Steaming the heavy oil out of the ground, or mining and processing the tarry sand, requires large amounts of energy and water, and the deforestation of vast tracts of boreal forest. The federal and Alberta governments have resisted imposing environmental rules that would impede tar-sands development.

This stance is shifting. Just days after the U.S. election, the Canadian prime minister proposed a continental cap-and-trade system to control carbon emissions -- something the oil industry in Canada adamantly opposes.

Earlier this month, the Alberta government brought out a 20-year plan for the greening of the tar sands, which, while light on details, showed more than the usual resolve.

Even more surprising was the decision in February of the federal and Alberta governments to charge Syncrude, a large tar-sands processor, with offenses under environmental and bird-protection laws for the deaths of 500 ducks in one of the company's tailing ponds last April.

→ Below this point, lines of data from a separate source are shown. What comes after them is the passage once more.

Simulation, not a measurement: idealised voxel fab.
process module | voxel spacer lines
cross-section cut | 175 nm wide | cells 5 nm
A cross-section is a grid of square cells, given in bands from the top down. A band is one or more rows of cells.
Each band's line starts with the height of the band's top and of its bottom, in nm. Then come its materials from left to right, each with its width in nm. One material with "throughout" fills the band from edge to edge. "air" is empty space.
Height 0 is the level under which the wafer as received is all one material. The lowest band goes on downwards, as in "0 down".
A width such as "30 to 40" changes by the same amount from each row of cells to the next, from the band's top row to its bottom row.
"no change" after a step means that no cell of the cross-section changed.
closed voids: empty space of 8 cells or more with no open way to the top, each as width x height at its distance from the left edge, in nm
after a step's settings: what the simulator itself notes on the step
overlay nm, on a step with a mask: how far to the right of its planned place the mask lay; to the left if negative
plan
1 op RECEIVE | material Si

Harper and his advisers are also aware that while Bush blocked states' efforts to regulate greenhouse-gas emissions (California and Vermont, for instance, both wanted to set a carbon standard for transport fuels), Obama may permit such state-by-state laws.

And Canada is still fighting for an exemption from a rule inserted into the 2007 Energy Independence and Security Act that bars the U.S. government from buying fuels if their production causes more greenhouse-gas emissions than conventional petroleum sources, as does producing oil from tar sands.

At their meeting in Ottawa, Harper and Obama agreed to collaborate on the development and use of clean energy -- boilerplate stuff. But they also discussed broader collaboration in the future, including matching their countries' environmental rules.

At first glance, this is bad news for tar-sands producers, already struggling with the slump in oil prices from over $140 a barrel last July to around $40 today. During that time, projects worth an estimated $80 billion have been cancelled or postponed.

Some people in the industry still believe that the U.S. need for oil is so great that it cannot afford to reject it, however dirty, from a friendly, secure supplier. But with every green pronouncement from Obama, this becomes a fainter hope.

There is a bright side. Stimulus money is pouring out of Washington and Ottawa, some of it already earmarked for research and technology to help the oil industry produce cleaner fuels.

Both Obama and Harper made particular mention of carbon capture and sequestration, an unproven and expensive technology that could eventually be used on the coal plants that produce about 70 percent of American electricity, or on the upgraders and refineries in the tar sands.

If the industry is finally and reluctantly forced to go green because of Obama, at least taxpayers will help pay for it.